School Teacher and Community Leader
A long-time resident of Florence for over 57 years, Roger McCorkle is someone who has devoted much of his life to community service and the history of Florence. Born in Vancouver, WA, his parents (Dean and Alice) moved to Oregon in 1939 where his father worked on dairy farms and mills. Their beginnings were humble, as the family lived in a converted milk shed on the farm. Roger spent his years growing up and attending school in Grants Pass, Oregon.
For as long as he can remember, Roger admits being a teacher was always what he believed he could do, and wanted to do. He obtained his Bachelor’s Degree from Southern Oregon University in Ashland. In 1965, he married Sherrie Pritchard and after graduating from SOU, accepted a teaching position at Siuslaw High School. He was 23 years old.

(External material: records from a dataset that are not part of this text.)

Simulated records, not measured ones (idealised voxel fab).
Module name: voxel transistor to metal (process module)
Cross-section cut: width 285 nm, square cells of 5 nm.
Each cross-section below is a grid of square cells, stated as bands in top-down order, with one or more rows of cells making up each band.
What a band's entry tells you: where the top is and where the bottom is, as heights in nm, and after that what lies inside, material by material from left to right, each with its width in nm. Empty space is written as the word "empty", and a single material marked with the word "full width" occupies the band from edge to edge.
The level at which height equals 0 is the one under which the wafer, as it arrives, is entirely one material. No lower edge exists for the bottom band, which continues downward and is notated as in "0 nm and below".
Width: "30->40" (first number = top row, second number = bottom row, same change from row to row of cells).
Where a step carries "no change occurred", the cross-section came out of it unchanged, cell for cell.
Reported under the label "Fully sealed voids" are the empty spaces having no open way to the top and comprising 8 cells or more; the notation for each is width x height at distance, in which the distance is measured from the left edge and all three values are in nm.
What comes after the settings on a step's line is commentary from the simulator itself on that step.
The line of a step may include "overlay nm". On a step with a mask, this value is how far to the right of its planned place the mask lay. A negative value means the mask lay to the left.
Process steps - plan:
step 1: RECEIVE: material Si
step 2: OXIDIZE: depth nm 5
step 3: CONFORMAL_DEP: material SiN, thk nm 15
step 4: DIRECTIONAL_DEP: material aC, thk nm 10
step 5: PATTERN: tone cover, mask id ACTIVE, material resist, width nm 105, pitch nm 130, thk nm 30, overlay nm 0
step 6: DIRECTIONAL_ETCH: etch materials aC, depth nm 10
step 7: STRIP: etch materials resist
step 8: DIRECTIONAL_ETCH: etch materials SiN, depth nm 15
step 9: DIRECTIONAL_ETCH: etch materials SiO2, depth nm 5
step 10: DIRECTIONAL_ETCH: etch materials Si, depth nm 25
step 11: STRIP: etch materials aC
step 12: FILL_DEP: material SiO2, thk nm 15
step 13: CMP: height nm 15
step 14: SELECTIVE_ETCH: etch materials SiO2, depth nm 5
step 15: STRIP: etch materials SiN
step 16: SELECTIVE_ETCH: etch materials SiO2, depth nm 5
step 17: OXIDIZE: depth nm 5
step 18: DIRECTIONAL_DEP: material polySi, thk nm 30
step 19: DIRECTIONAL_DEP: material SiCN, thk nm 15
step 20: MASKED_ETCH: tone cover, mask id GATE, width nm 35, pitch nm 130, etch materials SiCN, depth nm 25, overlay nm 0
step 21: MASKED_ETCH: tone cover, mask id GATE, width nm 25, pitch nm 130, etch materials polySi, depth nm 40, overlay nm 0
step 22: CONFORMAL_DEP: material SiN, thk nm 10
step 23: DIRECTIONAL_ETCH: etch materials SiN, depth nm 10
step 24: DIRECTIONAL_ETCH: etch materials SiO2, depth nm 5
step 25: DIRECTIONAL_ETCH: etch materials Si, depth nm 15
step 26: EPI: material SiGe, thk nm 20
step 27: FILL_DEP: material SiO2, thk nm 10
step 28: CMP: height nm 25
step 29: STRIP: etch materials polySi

When Roger brought his family to Florence in 1967, it was a town with no traffic lights, and about 2,000 residents. He remembers thinking it was a somewhat isolated community, and was uncertain whether he could be happy “living in a community this small”. At the time, the high school was located across from what is now the Florence Event Center. As Roger described it, Bay Street had the appearance of being ‘abandoned’, and “there wasn’t much there”. Besides the Fisherman’s Wharf restaurant, there was a pool hall, and a post office. He soon learned the post office was the primary reason folks came into town. During his first few years as a teacher at the high school, Roger spent the summers completing his master’s degree while also teaching night classes. In 1971 he obtained his Master’s degree in Interdisciplinary Studies, History from the University of Oregon. Roger’s entire 31 years of teaching took place at Siuslaw High School, teaching Social Studies and History. His students were primarily juniors and seniors, grade levels he particularly enjoyed teaching. Without hesitation, Roger says the best part of being a teacher was working with students on a daily basis. As a teacher, he was often reminded at unexpected moments of the wonders of small-town living. Roger recalled such a moment on an ‘away’ football game day. Spectator buses were used to transport students to out-of-town school games. On game day, one particular student seemed overly excited about the game. It was then Roger learned why. The student had never been out of town before, and the 30-minute bus ride to Reedsport was an extraordinary event he looked forward to with great anticipation.
“Off the water tower in 15 fathoms [90 feet] of water and we’re going down”!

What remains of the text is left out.